Mack Truck members, like these second-shift workers in Macungie, Pennsylvania, who recently participated in an event to support local veterans, gained job protection, raises and other improvements in the recently ratified contract.
Mack Contract Halts Company’s Attempt to Move Work, Kills Two Tier
Often it’s difficult to assess a company’s true intentions when negotiations begin. In the latest round of bargaining at Mack Trucks, local negotiators couldn’t figure out why the company wanted to eliminate a provision in the contract that prevented it from opening a new plant without the agreement of the UAW.
They asked the company pointed questions about its reasons because they knew the heavy truck market didn’t justify opening a new plant.
“They couldn’t answer any of our questions about why they wanted it,” said Ed Balukas, chairman of the UAW Mack National Negotiating Committee and the president of Local 677 in Macungie, Pennsylvania.
While local negotiators were not getting answers, information requests made by the International at the direction of Vice President Norwood Jewell, director of the UAW Heavy Trucks Department, and by Region 9 Director Terry Dittes and Region 8 Director Ray Curry, revealed the company’s true intentions: It wanted to eventually build a new plant on the West Coast, with the very real possibility of threatening job security in Macungie and elsewhere.
“The three of them were critical in it from the beginning,” said Balukas, who noted that the provision requiring the UAW’s approval on a new plant was an open question until the last day of negotiations. “Their help was critical in maintaining our job security.”
Members approved the three-year master contract, along with local agreements, in October. Members maintained their job security, eliminated the second-tier wage schedule, negotiated wage and pension increases, won a $2,000 lump sum for active members and yearly lump-sum increases for retirees, as well as improved the health and safety and health care language in the contract.

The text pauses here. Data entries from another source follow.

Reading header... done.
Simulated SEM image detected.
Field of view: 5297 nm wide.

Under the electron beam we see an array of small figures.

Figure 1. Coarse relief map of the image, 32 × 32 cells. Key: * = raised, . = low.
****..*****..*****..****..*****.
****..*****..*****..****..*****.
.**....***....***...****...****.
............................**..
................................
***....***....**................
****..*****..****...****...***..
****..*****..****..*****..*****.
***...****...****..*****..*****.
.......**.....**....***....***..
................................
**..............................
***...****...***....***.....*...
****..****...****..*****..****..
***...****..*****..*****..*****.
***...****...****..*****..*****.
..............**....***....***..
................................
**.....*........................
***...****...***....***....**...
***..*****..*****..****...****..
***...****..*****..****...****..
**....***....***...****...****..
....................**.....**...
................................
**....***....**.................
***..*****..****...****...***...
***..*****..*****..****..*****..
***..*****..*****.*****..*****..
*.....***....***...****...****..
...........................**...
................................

“They came after everything from health care to job security,” Balukas said.
They didn’t get it, thanks to a bargaining committee that was focused on moving forward, he said. The negotiations covered a master contract covering all Mack workers and separate agreements for three units of Local 677 in Pennsylvania, Local 2301 (Baltimore), Local 2420 (Jacksonville, Florida), and Local 1247 and Local 171 (Hagerstown, Maryland).
Dave Kotze, a Local 677 member who has been with Mack since 1971 and works in final repair, has been through many battles with the company. When members saw the company’s initial proposals, “We saw our futures being dangled in the process.”
He said he thought the two sides were headed for a confrontation, much like the bitter confrontations the union had with the company in the 1980s. They wanted to hold onto the job security language at all costs, said Kotze, who would have been a strike captain had one been called.
“I thought we were headed there,” he said. “They were going at us on some key issues that we held close to the heart.”
Giving members in the second pay tier a definite path to reach full tier-one pay was one of the biggest achievements of this set of negotiations.
Steve Marzen, the bargaining chairman for Local 677, said giving members in the second pay tier a definite path to reach full tier-one pay was one of the biggest achievements of this set of negotiations. Under the old system, second-tier members only advanced to tier one through attrition. Due to the current business conditions in the industry, many members would not have reached tier-one pay without the new language.
“As long as they are working, they are going to be one day closer to tier one,” Marzen said.
“We hope that we can show them that the union is for everybody,” added Kotze.
Members also felt that maintaining health care with modest contributions on their part was a selling point, Marzen said.
“In today’s world, that is a feat in and of itself,” he added. “No matter what company or organization you are with, everybody is after health care.”
Vice President Jewell thanked the bargaining committees for their work in crafting a solid contract.
“The bargaining committees fought hard to make exceptional gains for Mack workers,” said Jewell. “We’re especially proud of how they were able to eliminate the second-tier pay schedule in this contract.”
Dittes, the director of UAW Region 9 which includes Pennsylvania, said, “Job security at Mack was in question, but the committee held fast to its previously negotiated contract language. As a result, strong job protections remain in place.”
“This agreement moves Mack workers forward and keeps the company globally competitive,” said Curry, whose region covers the Mid-Atlantic and South. “Hard work by the bargaining committee and strong backing from the members brought us a solid contract.”
Other users read these articles next...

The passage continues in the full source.